The Semantics of Environments and Modules¶
This section describes the semantics of modules.
The following sections provide a sketchy description of the semantics of modules.
Modules are bases on so called environments.
Environments fulfill basically the same purpose
as Smalltalk the single instance of
They bind names that objects. Nearly all of the objects bound
in an Environment are classes. All classes in an environment
are immediately available to the code in all other classes
bound the same environment by just mentioning their name.
Obviously classes defined in an environment can be used
by classes outside their environment only with some hassle.
Modules however provide means to make bound names available to other modules by exporting them. Exported symbols can be grouped into so called Interfaces. Otherwise Modules are just environments.
Interfaces can be imported by other modules.
When a module is created it starts out with two Interfaces:
- API The Application Programming Interface
This interface should contain all the classes that are useful to the module’s clients, that is to classes that want use (instances of) the modules classes.
- SPI The System Programming Interface
This interface is created as an alias of the API 1. It should contain all classes another module or class needs to enhance the functionality of the exporting module. Usually this is done by sub-classing these classes.
Some of Haver’s own modules defined so called UTIs (Unit Test Interfaces) that export classes which are not exported by the SPI. This should make white-box testing easier.

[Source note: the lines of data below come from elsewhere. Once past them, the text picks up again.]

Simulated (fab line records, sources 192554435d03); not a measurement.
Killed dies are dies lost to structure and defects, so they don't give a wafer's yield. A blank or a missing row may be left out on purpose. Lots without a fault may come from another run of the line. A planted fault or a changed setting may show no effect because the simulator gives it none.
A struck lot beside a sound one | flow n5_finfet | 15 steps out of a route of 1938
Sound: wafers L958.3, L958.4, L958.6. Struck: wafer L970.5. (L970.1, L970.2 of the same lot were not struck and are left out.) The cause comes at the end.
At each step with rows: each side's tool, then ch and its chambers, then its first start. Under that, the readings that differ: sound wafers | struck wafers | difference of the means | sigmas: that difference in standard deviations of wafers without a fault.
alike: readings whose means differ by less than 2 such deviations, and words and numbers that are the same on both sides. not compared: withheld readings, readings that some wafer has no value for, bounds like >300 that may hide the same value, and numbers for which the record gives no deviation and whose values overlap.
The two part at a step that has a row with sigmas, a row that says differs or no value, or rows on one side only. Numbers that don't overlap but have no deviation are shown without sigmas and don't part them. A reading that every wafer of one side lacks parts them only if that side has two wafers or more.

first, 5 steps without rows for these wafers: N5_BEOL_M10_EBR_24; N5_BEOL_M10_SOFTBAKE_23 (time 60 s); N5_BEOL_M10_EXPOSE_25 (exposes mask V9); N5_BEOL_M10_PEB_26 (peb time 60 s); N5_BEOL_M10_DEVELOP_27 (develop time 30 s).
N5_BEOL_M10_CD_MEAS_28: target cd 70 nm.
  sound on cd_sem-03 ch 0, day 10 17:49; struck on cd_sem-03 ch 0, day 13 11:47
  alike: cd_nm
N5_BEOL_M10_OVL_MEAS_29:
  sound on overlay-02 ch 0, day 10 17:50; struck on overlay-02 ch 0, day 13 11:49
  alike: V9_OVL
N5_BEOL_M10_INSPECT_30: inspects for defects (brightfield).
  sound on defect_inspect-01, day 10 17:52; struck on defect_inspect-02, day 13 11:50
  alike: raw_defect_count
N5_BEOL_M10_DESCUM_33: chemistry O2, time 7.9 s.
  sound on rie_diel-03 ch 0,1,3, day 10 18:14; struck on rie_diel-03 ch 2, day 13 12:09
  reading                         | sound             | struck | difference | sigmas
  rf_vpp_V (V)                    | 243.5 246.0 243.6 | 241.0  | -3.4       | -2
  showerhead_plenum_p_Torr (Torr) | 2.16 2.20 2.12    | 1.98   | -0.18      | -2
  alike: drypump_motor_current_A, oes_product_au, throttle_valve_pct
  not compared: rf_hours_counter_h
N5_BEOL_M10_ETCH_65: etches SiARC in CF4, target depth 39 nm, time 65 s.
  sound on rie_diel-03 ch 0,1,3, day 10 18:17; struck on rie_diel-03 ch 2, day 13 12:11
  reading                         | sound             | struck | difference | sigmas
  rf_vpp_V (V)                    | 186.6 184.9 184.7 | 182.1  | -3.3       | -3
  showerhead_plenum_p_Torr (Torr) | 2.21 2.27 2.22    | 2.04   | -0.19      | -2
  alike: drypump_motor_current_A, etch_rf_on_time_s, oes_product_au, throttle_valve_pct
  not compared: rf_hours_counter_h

Of course one can name a module’s interfaces as one pleases.
Modules can import an interface by creating an Import Specification. Import Specifications can import an interface of another module as a whole or they can explicitly select symbols of an interface. It also possible to specify, that you want to import all symbols of an interface and exclude it some of the exported symbols.
It is possible to import an interface more than once into a module.
Symbols can be renamed upon export and import.
Each module, interface, exported symbol, import specification and imported symbol has an associated package, denoted by the package’s name. The default package name is the module name (of the interface, exported symbol, import …).
The export an import definitions are stored in the package-file of the package denoted by the package name.
This makes it possible to specify a different package name for a Unit Testing Interface UTI and store the definition of this interface in a special unit test package.
In the following section I try to give a formal definition for the semantics of modules and environments.
The set of “Environment Identifiers” is a finite set of arbitrary Smalltalk objects.
In essence symbols are immutable strings.
Symbols come in two variants:
“Interned Symbols” are those symbols known to the symbol class. Two interned symbols are identical wrt. to == when their character strings are equal wrt. =. This code snipped may serve as an explanation:('one', 'two') asSymbol == 'onetwo' asSymbol
evaluates to true 2. Especially:Symbol lookup: 'onetwo'
and:Symbol lookup: 'one', 'two'
should evaluate to the same symbol: #onetwo
All other symbols are uninterned.
All symbols in Haver respond to the message environment. All interned symbols answer nil when the message environment is sent no them.
Local symbols answer an environment identifier when the message environment is sent to them. This environment is not nil.
It follows from above propositions, that all local symbols are uninterned symbols.
“Environments” are mappings from local symbols to arbitrary Smalltalk objects. All symbols in the domain of the aforementioned mapping answer the environment when sent the message environment.
A local symbol can be created from any symbol by sending the message #forEnvironment: to it. The message needs an environment identifier as an argument.
A bound symbol is a symbol that is the domain of an environment’s mapping.
“Modules” are environments associated with two other sets, A set of interfaces and a set of import specifications.
An export specification is a mapping from a symbols to symbols.
Invalid Export Specifications
An “invalid export specification” is an export specification whose domain symbol is not bound in the module.
An interface is a set of export specifications.
Symbol Import Specification
An “symbol import specification” is mapping from an export specification to a symbol.
An import specification is a pair consisting of an interface and a set of symbol import specifications.
Invalid Import Specification
An “invalid import specification” is an “import specification” if its interface is not a member of any module’s set of interfaces.
Invalid Symbol Import Specification
An “invalid symbol import specification” is a symbol import specification if its export specification is not a member of any module’s interface or if its export specification is invalid.
The mappings in export specifications and symbol import specifications provide a means to rename a symbol on export and on import.
If the compiler uses #bindingOf: to find the binding of a global variable the binding is searched first in the environments then in Smalltalk.
In the case of an environment the binding only searched in the bindings of an environment 3.
In the case of a module the same is done. If this yields no binding, all valid symbol import specifications are searched for a matching name and the association in the exporting module is answered.
There is no UI-support to explicitly create interfaces that are aliases for other interfaces. Likewise new interfaces can not be created as an alias.
This should be true for every Smalltalk implementation.
Of course users may implement their own environment managers with vastly different semantics.